Block copolymer self-assembly has been extensively studied because it offers a wide range of potential applications, including thermoplastic elastomers,¹ catalysts,² toughening agents for epoxy resins,³ ultrafiltration membranes,⁴ lithographic materials,⁵ high-density arrays^6,7 and drug delivery.^8–10 It is well-known that the self-assembly of diblock copolymers in the solid state can result in a wide range of morphologies.^7,11–15 Similarly, diblock copolymers can self-assemble in solution when the solvent is selective for one of the two blocks. In this case, the final morphology depends on the relative volume fractions of each block,¹⁶ the selectivity of the solvent(s) for each block,¹⁷ and the copolymer concentration.^18,19 It is well-documented that the three main copolymer morphologies formed in solution are spheres,¹⁶ worms^19,20 and vesicles²¹ but other morphologies such as rods,^22–24 toroids²⁵ and lamellae²⁶ have also been reported.
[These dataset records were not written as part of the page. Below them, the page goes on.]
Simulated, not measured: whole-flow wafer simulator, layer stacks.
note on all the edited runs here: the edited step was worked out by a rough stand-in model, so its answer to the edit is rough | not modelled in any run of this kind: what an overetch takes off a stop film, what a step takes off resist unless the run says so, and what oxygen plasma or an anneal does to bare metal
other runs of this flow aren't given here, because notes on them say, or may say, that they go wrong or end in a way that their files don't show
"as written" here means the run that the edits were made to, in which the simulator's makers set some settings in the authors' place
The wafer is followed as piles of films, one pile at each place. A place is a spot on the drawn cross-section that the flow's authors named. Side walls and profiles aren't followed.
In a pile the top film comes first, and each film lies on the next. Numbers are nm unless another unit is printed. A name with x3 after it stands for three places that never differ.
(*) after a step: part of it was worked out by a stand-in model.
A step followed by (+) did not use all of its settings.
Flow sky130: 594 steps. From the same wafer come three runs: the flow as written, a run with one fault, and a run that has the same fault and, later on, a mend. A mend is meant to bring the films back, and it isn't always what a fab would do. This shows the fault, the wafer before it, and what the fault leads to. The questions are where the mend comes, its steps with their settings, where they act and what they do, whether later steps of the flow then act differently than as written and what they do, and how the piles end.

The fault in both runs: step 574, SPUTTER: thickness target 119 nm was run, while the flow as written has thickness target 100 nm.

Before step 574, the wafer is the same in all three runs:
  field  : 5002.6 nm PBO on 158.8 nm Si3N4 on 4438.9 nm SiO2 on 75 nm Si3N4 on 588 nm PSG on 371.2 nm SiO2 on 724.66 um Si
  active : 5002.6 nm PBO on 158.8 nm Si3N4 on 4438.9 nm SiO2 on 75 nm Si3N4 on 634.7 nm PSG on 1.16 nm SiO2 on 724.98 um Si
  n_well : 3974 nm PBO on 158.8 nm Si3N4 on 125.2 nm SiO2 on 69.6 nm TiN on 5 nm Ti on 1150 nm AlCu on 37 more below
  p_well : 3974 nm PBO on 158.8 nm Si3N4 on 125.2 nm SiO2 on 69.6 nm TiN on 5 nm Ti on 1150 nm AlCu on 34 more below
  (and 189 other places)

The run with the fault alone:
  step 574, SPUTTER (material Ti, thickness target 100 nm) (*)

Traditionally, block copolymer self-assembly in solution has been achieved via various post-polymerization processing strategies.^16,20–23 However, over the past decade increasing attention has been paid to polymerization-induced self-assembly (PISA).^{19,24,27–30} Most PISA syntheses reported in the literature are based on reversible addition–fragmentation chain transfer (RAFT) polymerization.^29,31–44 The versatility of this radical-based chemistry has enabled the convenient preparation of a wide range of well-defined functional block copolymers in the form of concentrated dispersions.^27–29 More specifically, PISA syntheses based on RAFT dispersion polymerization has enabled the synthesis of diblock copolymer nano-objects that can exhibit thermoresponsive behavior.^19,45–50 For example, cooling an aqueous amphiphilic diblock copolymer worm gel below ambient temperature induces a worm-to-sphere transition (and concomitant degelation).¹⁹ Alternatively, heating the analogous hydrophobic copolymer worms in non-aqueous media can induce the same change in copolymer morphology.⁴⁸ In each case, this change in morphology can be rationalized in terms of surface plasticization of the nano-objects by solvent molecules, which leads to a subtle change in the fractional packing parameter for the copolymer chains.^51–53 There have been a couple of reports of diblock copolymers that can form more than one morphology in a given solvent¹⁸ or a binary mixture of solvents under certain conditions.¹⁷ However, as far as we are aware, there have been no reports of a single (i.e. fixed composition) diblock copolymer in any solvent that is capable of crossing three phase boundaries to form spheres, worms, vesicles or lamellae.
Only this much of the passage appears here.